The TV news pictures out of Los Angeles are hot, high-tech, graphic and violent. And, as with any major news event, they are being repeated over and over again on the screens in our living rooms.
The question is what kinds of effects such TV coverage might be having on viewers in Los Angeles and elsewhere around the country. Might seeing wall-to-wall coverage of the riots lead to other viewers in Los Angeles going out into the streets to join? And what about viewers in places like Baltimore? How might they be reacting to pictures of people being dragged from cars and trucks and violently beaten?
Many viewers, of course, have vivid memories of urban rioting from TV news coverage of riots in the 1960s. Los Angeles' Watts district burned in August, 1965.
But the pictures we are seeing this time are very different. The main difference is in point of view.
In 1965, TV news was relatively in its infancy. What mobile capacity it had mainly consisted of fixing a reporter on a spot on the street and having a camera film him or her. One result of that was that the viewer saw the story from the ground up -- from within the community, so to speak, as much as the reporters and camera people could get inside the community.
But this week's coverage is high-tech, like the Persian Gulf war. As viewers, our primary point of view is now omniscient, looking down from the Olympian vantage point of the news helicopters on the flames and the flattened figures scurrying about on the ground.
The result is that the victims of the violence seem less real -- in some cases they seemed almost more like characters on a video screen than real flesh-and-blood people bleeding and dying.

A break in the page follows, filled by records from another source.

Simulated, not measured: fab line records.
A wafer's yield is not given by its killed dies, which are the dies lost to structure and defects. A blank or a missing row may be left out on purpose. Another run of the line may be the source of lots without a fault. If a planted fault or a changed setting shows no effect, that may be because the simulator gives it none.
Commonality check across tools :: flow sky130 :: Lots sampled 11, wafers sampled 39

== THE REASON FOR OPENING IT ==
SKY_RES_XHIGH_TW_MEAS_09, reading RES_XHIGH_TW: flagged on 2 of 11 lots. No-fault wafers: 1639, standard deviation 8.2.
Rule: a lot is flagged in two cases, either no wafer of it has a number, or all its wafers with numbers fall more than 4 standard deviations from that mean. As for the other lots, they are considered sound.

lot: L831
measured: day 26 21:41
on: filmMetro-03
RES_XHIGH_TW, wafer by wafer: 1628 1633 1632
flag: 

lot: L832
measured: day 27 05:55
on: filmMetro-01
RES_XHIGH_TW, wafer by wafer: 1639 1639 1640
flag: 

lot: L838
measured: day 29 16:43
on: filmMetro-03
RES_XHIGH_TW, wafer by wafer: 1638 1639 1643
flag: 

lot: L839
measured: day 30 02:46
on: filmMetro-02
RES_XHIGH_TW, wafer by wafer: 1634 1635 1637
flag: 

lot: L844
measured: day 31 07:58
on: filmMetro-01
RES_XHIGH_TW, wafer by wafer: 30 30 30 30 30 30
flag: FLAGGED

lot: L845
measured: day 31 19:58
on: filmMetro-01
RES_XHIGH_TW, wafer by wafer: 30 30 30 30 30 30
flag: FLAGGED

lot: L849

Another factor affecting the way we react to these pictures is the overload of "reality" programs shown as prime-time entertainment. The helicopter pictures of the truck driver being kicked and beaten Wednesday night were exactly the kinds of shots that made NBC "I Witness Video" the hit of the spring season. It all adds up to a desensitized viewer.
As for the notion that TV coverage of the rioting might lead to more rioting, there is no hard evidence to support that claim. But it is still a concern of TV news executives.
"There are no studies from the industry either that I know of which indicate that watching rioting on TV leads others to riot," said David Roberts, associate news director of WBAL-TV (Channel 11). "But it's something every news director and news editor has to think about."
Mr. Roberts said that in 1967 during the bloody Detroit riots, WWJ-TV (the NBC affiliate there) elected initially not to show pictures of the riots because it feared coverage might lead to more violence.
"And that led to the downfall of the station's credibility in the community," said Mr. Roberts, who is from Detroit.
Peter Bart, an editor at Variety in Los Angeles, compared yesterday's coverage with Watts, saying that 27 years ago TV news was incapable of instant pictures "and that riot spread like wildfire. So I don't think anyone can argue intelligently that television coverage spread this thing."
Maybe not. But, again there were differences.
NBC's "Today" show, for example, was using a freeze-frame image of young men dancing in triumph on an overturned guard station as its logo for stories on the rioting yesterday. The image -- which in this case was of rioting and destruction -- looked like and was treated by NBC exactly as were images of German youth dancing in celebration atop the Berlin Wall when it crumbled.
The lack of context was appalling, and it would not be surprising if such images made the streets look attractive.
Still, Mr. Bart said, "It's inconceivable [for TV news] to even think about not covering it. It's a great news story. That's what television is all about."